Mob justice over what people said years ago is very dangerous. And due to the global nature of the internet, it is very hard to get the mob off your back. It seems many students have been denied their college admissions due to stuff they tweeted as a teenager. It seems in the modern world felons deserve redemption, but bad tweeters do not. Not to mention that cancelling people over what they said in the past is so stupid, that if applied consistently, will lead to funny scenarios. For example, if teenagers should be punished for their past tweets, why shouldn't be Joe Biden for saying on the record that he doesn't support same.sex marriage in the 2008 VP debates. This is not even counting what opinions biden held in the 20th century.
It seems that we have come to a point where you simply can't speak on certain topics, neither in the affirmative nor in the negative, and so most people end up saying what will keep the mob at bay. Case in point, all the people attacking JK Rowling do not want to say that any man who self ids as a woman should have access to women's private spaces.
How many of them have still been denied after showing genuine remorse for their views? Nobody is owed a college admission.
> all the people attacking JK Rowling do not want to say that any man who self ids as a woman should have access to women's private spaces
Nobody's saying that men who falsely claim to be women should have access to women's spaces.

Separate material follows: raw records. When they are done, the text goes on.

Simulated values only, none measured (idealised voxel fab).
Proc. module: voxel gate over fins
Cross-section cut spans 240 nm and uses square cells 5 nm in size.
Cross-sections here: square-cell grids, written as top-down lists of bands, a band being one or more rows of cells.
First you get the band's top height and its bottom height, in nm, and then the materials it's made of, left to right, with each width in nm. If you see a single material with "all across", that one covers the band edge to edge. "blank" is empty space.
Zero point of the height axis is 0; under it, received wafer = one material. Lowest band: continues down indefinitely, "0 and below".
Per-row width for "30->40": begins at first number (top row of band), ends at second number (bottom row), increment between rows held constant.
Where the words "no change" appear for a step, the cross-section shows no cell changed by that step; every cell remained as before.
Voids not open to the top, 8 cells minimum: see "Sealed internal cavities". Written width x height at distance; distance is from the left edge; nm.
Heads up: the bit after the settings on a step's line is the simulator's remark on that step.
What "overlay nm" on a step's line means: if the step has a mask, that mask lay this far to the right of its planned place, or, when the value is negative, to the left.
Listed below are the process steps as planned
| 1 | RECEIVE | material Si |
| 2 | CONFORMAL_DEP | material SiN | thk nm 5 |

Nobody is universally "owed" anything but we do a lot of good and prudent things anyway because it's entirely within our capacity to execute good and prudent acts and we're sometimes better off for it. And yes we sometimes do bad and despicable things because sometimes impulse overrides reason, but that too is in our capacity to put a handle on and reign in, so we do, or at least we ought to.
So maybe there's a better way to articulate this dichotomy than the lazy argument of "You're not owed $thing"-which doesn't solve anything for anyone except the speaker's own ego.